Hardy tends toward the offbeat in the films in which he stars, so in some ways, the weirdness on display in Venom is no surprise. What is a surprise is how sorely let down Hardy is by the rest of the film, which seems unwilling to aim as high and swing as big as he is.
Here is a film that answers the question, “What if the lead actor thought he was in a goofy comedy, and everyone else thought they were in a dour thriller?”
Lots of the elements of this film, from the brilliant but selfish villain (billionaire scientist Carlton Drake, played by Riz Ahmed) to the kind-hearted but bland fiancee (here played by a wasted Michelle Williams) to the CGI-overloaded action sequences, feel like they could have been lifted from a film in the first wave of modern superhero movies. Back then, in films such as Daredevil and the execrable Catwoman, it often felt like the people involved in making the final product didn’t care much about the heroes onscreen. The cynical and calculated sense of throwing a few disparate elements together in the hopes of making enough money is very much on display throughout most of Venom.
That is, except in Hardy’s performance. It’s not exactly as daring a set of choices as what Hardy did as Bane in The Dark Knight Rises, but he’s getting the opportunity to play two very weird characters in one body and unwilling to rest on his laurels.
When we first meet Eddie, he’s essentially a loner despite being this close to marrying the pretty Anne Weying. His pushy brand of journalism feels as much a put-on as anything else — we know that Eddie is a journalist, because he’s always on camera, reading from his notebook — and once he loses that job, Eddie becomes even weirder. Turning into Venom makes Eddie get sweatier and shiftier. The bass-voiced symbiote gets into his head, literally and figuratively, to the point where Eddie is soon diving into a tank of lobsters at a fancy restaurant so he can eat a one or two.
The movie surrounding Hardy, though, doesn’t know how to keep up with his manic energy. The three credited writers and director Ruben Fleischer aren’t able to make Drake a genuine threat; they seem to get more of a kick out of the idea of Drake as fictional corollary to a certain real-life billionaire just accused of fraud by the SEC than they do out of giving him a sense of actual menace. The tortured love story between Eddie and Anne goes nowhere, in part because they only have one scene of relative joy together, and in part because Williams seems all too cognizant of the fact that she’s got barely anything to do in this story. Just about the only interesting aspect of their subplot is the other man in the scenario, a nice doctor played by Reid Scott who seems perfectly happy as Anne’s new boyfriend. Instead of leaning into making the guy an obvious baddie, making him a normal and friendly guy only amplifies how weird Eddie is becoming.
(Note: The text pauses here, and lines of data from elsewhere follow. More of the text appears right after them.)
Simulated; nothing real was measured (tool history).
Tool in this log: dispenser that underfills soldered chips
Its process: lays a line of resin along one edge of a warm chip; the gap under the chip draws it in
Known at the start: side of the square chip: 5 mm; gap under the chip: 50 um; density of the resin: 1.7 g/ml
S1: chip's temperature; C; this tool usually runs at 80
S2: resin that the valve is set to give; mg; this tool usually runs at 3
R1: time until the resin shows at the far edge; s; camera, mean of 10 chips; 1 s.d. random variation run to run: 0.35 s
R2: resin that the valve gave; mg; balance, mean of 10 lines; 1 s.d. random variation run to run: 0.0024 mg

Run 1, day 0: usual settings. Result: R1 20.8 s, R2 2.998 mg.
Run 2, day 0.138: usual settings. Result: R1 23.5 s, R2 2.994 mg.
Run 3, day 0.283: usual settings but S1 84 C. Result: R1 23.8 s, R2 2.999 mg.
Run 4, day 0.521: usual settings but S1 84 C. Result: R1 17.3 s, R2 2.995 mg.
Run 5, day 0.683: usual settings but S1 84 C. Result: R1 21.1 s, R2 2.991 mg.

That, in effect, is the problem and best part of Venom. Hardy has arguably been weirder in movies than he is as the lead of this film. Bane remains one of the silliest (intentionally or not) villains in modern superhero sagas, in no small part because of the lilting and looping vocal inflections Hardy brought to the role. But he feels exceedingly strange in this film precisely because no one else does. Everyone else in this movie plays things by the book, from the performances onscreen to the work behind the camera. The weirder Hardy gets, the more boring the movie around him becomes.